The politics of communal and caste polarisation, relentlessly pursued by the BJP from the time it came to power on its own in 2014, is now recoiling on itself. First, the party’s UP Vice-President Dayashankar Singh had to be expelled for his obscene comment in public that Mayawati, the Dalit leader and BSP supremo, was ‘worse than a prostitute’. Even if the so-called expulsion was meant for public consumption in a poll-bound State, it failed to cut any ice with the Dalit community not only in UP but the country as a whole.
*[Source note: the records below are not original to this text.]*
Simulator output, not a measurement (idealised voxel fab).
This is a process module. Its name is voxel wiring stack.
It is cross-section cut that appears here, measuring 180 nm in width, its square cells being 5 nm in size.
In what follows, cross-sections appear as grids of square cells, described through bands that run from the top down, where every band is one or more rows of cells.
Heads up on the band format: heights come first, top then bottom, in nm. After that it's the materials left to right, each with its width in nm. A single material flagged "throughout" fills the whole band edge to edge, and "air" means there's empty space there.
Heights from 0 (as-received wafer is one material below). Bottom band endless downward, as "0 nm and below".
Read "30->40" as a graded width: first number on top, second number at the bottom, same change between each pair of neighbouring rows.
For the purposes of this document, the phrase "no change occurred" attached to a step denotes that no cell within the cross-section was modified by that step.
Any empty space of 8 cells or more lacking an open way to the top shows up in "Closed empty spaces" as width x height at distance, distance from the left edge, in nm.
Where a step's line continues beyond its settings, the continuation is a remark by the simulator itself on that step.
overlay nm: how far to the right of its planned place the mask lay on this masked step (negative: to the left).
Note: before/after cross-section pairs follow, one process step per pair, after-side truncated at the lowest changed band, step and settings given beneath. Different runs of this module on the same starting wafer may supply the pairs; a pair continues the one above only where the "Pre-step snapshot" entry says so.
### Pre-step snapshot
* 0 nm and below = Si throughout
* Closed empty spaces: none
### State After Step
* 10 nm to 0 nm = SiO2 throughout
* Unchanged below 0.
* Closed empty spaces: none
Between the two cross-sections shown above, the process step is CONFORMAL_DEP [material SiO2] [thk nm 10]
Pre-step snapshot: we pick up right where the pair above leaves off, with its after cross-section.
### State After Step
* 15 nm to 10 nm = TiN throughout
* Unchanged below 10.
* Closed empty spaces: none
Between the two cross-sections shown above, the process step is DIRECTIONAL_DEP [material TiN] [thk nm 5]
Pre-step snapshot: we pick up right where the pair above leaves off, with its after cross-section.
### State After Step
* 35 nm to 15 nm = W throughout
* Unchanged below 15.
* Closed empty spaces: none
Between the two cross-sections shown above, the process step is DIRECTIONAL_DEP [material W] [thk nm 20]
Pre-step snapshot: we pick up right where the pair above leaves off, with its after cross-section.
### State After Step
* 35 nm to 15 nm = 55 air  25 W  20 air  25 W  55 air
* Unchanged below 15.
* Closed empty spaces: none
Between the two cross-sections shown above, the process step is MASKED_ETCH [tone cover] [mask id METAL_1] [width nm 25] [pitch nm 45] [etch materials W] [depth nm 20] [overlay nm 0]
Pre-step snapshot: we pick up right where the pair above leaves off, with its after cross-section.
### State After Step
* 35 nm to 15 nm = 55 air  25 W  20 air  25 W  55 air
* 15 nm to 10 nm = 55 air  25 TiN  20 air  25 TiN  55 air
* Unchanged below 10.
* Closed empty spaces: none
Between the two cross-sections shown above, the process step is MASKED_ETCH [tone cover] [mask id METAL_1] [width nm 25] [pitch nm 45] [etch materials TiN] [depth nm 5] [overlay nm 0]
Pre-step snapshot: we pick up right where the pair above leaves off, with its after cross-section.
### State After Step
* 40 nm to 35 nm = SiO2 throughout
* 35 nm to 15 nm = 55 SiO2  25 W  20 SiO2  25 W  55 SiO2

Then came the flogging of seven members of a Dalit family in full public view at Una in the Gir Sommnath district of Modi’s Gujaratfor skinning a dead cow. It is the family profession of these people. They were falsely accused of skinning a living cow. The falsity of the charge was exposed in no time but the self-appointed vigilantes of the gau raksha samity had neither remorse nor regret. The attempt at suicide by several other Dalits immediately after the flogging incident, added fuel to fire. The State Government, headed by Anandiben Patel, did not react for the first few days. When Dalit anger had exploded in the streets of Gujarat, the State Government seemed to have been taken unawares. It was then that it stirred into action. By then the Muslims had come forward to express their solidarity with the Dalits,

The BJP had already alienated the influential patidar community by coming down heavily upon its movement for inclusion in the OBC category. The leader of the movement, 23-year-old Hardik Patel, was arrested and put behind bars. He was released only last month. By that time the Anandiben Government was in full retreat and had already withdrawn 90 per cent of the cases started in connection with the movement. But it was too little too late. The hot heads of the Sangh Parivar had by then queered the pitch for the BJP in yet another poll-bound State.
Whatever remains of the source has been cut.